Friday, January 19, 2018

January 16, 2018

Dear Reader,

If you don’t like to read my long texts, I would like you to suspend your tendency to stop reading. Why don’t you stick with it for once? And, why not read my words out loud so that you can listen to the sound of your voice as well? It is easy. It doesn’t cost you anything. As you do that you find that listening to yourself while reading these words out loud teaches you about listening to yourself while you speak. You may have never thought that speaking could be so effortless and so enjoyable, but it can be if you let it.

I am well aware that there are a million things which attract your attention, but I want to challenge you to listen to yourself instead of to others. When you read this text, you are not listening to me, but to yourself. As you put more energy into what it is like to listen to yourself you find that you almost never do this. This text is giving you the opportunity to do something which no other text would let you do. These words bring your attention to yourself. Because you listen to the sound of your speaking voice, you become aware of how you are feeling in this moment. These words don’t tell you what to feel, but they make it possible for you to pause a moment and take note of what you feel. You feel something different every moment, but when you speak with others, it is seldom possible to address these moment-to-moment fluctuations.

These words support you in feeling whatever you feel at this moment, no matter what it is. It is completely up to you to let yourself know what you feel. Many people have problems expressing what they feel as they don’t really know what they feel because it keeps changing from moment to moment. The confusion is not about what they feel, but it is their way of talking which doesn’t allow for the expression of the changes which happen from moment to moment. Once you get used to expressing whatever you feel, you will be no longer so confused. It is possible to do this. You are doing it right know whether you know it or not.

My long texts have an accumulative effect which can only be obtained if you read the whole piece. I don’t want you to race through these words and I write in such a way that this is not possible. Why are you so much in a hurry? Why can’t you slow down a bit and have some relief from your racing thoughts? If you want to continue being rushed, anxious, stressed and agitated, you probably don’t want to continue reading this description of your behavior as it is annoying and confronting. However, if you listen how your voice is expressing the sound of your hurry, fear, tension and anger, you would appreciate these words much more.

The longer time you spend listening to your voice, the more the importance of it begins to make sense to you. It is often said we should get better at listening to each other, but even if we do our best in trying to be better listeners, we still don’t succeed. Few us know that our ability to listen to others is only as good as our ability to listen to ourselves. In other words, we can’t and we don’t really listen to each other as long as we haven’t been stimulated to listen to ourselves; self-listening includes other-listening, but most other-listening excludes self-listening.

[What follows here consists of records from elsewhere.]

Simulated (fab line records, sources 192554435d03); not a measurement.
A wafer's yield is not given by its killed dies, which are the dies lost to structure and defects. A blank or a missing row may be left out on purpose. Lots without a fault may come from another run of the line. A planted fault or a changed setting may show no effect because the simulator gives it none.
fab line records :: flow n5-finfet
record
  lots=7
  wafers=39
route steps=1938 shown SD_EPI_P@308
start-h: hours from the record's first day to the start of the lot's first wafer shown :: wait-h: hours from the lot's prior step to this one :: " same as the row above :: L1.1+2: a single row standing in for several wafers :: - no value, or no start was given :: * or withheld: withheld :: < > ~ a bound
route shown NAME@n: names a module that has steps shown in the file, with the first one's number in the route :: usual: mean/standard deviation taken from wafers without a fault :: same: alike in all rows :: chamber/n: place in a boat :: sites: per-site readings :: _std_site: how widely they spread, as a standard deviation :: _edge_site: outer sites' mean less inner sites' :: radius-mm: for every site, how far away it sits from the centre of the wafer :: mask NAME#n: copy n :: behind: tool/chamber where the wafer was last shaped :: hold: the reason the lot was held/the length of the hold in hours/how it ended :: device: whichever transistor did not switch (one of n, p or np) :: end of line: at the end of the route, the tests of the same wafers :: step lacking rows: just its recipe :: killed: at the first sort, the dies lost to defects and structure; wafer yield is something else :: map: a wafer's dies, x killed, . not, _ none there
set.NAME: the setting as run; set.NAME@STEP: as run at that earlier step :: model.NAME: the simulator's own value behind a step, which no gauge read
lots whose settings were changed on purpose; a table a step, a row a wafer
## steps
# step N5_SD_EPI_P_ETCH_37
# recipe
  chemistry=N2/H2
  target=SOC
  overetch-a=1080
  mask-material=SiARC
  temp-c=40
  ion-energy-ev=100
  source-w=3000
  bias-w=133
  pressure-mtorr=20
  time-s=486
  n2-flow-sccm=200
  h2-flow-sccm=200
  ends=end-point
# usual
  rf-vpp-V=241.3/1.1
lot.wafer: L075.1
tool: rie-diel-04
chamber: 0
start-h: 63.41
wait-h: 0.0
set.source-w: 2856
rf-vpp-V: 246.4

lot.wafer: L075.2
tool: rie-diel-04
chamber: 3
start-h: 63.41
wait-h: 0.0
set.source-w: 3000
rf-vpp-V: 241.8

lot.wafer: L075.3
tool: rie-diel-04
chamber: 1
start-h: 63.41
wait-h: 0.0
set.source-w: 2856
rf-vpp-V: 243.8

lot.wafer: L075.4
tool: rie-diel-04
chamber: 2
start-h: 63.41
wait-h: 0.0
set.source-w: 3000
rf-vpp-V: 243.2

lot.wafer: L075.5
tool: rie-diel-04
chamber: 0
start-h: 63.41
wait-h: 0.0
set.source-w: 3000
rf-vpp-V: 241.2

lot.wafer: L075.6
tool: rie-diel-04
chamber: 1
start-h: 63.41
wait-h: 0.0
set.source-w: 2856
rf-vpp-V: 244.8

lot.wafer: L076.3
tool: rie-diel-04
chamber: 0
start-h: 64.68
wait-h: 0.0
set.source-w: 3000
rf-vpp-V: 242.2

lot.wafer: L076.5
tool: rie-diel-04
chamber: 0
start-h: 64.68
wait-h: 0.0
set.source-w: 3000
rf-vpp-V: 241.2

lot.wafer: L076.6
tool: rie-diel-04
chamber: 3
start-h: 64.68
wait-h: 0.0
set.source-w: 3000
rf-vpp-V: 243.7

Sound Verbal Behavior (SVB) stimulates us to listen to ourselves while we speak. When we engage in ongoing SVB we realize that listening to each other is never a problem. Other-listening is only a problem when we engage in Noxious Verbal Behavior (NVB). As we are unfamiliar with the SVB/NVB distinction, we don’t realize that many, seemingly complicated, problems with listening to others are related to the fact that NVB speaker don’t listen to themselves, but force others to listen to them. My texts are long as they stimulate you to explore and accept the truth about the great difference between SVB and NVB. I do not claim to be able to convince you with my writings about the existence of these universal response classes; you will have to convince yourself.